The Pirates won a wild-card playoff spot last year after decades of losing, and as they elbow into another race, Polanco’s readiness raises a fascinating question. If the Pirates had promoted him earlier, and risked making him eligible for salary arbitration sooner, would their record be better than it is? Or does his immediate success validate the Pirates’ belief that Polanco, who started last season in Class A, needed more seasoning to be ready?
“I’m glad that we’re asking questions that way as opposed to ‘man, he’s really struggling; you moved too quickly,’ ” said Frank Coonelly, the Pirates’ president. “I’d much rather err on the side of ‘maybe we could have been a little quicker’ if it means that he’s locked in when he gets up here and he’s feeling comfortable.”
This much seems clear: Polanco is in the big leagues to stay. He hit .347 with seven homers and 15 steals in Class AAA this season, after hitting .285 with 12 homers and 38 steals at three levels in 2013.
His breakout came the year before, when the Pirates assigned him to their low-Class A affiliate in Charleston, W.Va., with little fanfare. Polanco had hit .218 in two seasons in the Gulf Coast League, but his West Virginia manager, Rick Sofield, saw something.
Sofield, now the Pirates’ first-base coach, said Polanco had a body out of the movie “Avatar” and deceptive speed for someone his size. Players with long, loping strides rarely have the burst that Polanco does. Fewer still, Sofield said, have the athleticism and baseball intellect to apply mechanical adjustments at the plate.
“A lot of guys will try it but not trust it,” Sofield said. “Polanco has the ability to filter through what it means and put it into play. He just grabbed all the information and ran with it and wound up as the best player in that league.”

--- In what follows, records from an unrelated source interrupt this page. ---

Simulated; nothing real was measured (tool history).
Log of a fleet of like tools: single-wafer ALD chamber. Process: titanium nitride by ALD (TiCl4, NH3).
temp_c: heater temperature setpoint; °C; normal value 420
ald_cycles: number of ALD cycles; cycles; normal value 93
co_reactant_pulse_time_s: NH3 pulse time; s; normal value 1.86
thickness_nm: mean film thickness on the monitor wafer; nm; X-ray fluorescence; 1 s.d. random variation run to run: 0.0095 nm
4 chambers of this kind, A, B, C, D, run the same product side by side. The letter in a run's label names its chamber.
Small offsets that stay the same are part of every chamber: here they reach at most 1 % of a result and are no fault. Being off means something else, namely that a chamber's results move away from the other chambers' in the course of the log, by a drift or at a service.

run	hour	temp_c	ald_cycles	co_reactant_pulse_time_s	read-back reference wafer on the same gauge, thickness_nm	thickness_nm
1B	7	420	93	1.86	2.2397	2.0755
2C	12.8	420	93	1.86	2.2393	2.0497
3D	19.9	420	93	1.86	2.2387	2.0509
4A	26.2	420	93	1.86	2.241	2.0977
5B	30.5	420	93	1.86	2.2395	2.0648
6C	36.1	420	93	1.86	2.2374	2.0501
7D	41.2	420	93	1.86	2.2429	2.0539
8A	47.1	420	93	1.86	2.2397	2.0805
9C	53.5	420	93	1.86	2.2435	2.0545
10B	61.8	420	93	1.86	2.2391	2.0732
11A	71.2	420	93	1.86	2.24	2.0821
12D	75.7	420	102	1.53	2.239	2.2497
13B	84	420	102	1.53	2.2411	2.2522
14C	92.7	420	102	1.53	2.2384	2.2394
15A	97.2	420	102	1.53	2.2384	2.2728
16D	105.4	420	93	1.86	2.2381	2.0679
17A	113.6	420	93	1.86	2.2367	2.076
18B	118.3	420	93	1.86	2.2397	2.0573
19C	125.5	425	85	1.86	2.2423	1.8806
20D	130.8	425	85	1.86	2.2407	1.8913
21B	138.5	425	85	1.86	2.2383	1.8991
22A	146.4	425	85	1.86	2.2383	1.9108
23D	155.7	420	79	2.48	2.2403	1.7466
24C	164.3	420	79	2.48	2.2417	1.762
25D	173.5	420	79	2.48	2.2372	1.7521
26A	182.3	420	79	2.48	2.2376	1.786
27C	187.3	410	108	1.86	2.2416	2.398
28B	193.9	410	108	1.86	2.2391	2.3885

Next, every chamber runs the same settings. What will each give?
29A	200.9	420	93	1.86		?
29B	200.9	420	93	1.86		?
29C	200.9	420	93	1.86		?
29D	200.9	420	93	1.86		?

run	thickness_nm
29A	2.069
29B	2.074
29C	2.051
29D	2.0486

Gayo had known about the maturity. Polanco came from a structured home, he said, with parents in law enforcement. Gayo also knew about the body control and the quick, compact swing. The raw speed is a bit of a surprise — “It’s insane; it’s like Jim Thome running like Kenny Lofton,” Gayo said — but Polanco’s patience at the plate is not.
He rarely swings at pitches outside the strike zone, averaging 4.03 pitches per plate appearance through Tuesday. (The major league average is 3.84.) Some organizations, like the Mets, work hard to drill a more disciplined hitting philosophy into their hitters’ mind-sets. With Polanco, it came naturally.
“We have guys nowadays who are what I call manufactured pitch-takers,” Gayo said. “This guy’s in hit mode until the last second, and then it might be — ‘No.’ He sees a lot of pitches but not because he’s trying to do that. It’s who he is. He’s just got a great baseball I.Q.”
Polanco said that he had always been able to recognize pitches well and that the approach had helped so far. He had never seen a major league game until he played in one and was moved by the fans’ enthusiasm for him at PNC Park.
“I feel very happy, how they see me there,” he said. “That’s something that makes me proud.”
For Pirates fans, the midseason promotion of an impact player has become an annual event: Marte in 2012, starter Gerrit Cole last June and now Polanco. They wanted to see him sooner, but now that he is here, they should have him for a long time.
Polanco will be in right field, where he belongs.
“Michelangelo, when he looked at the Sistine Chapel, must have thought, ‘I don’t know if I can do better than this,’ ” Gayo said. “That’s kind of how I see him — I don’t know if I can do better than that.”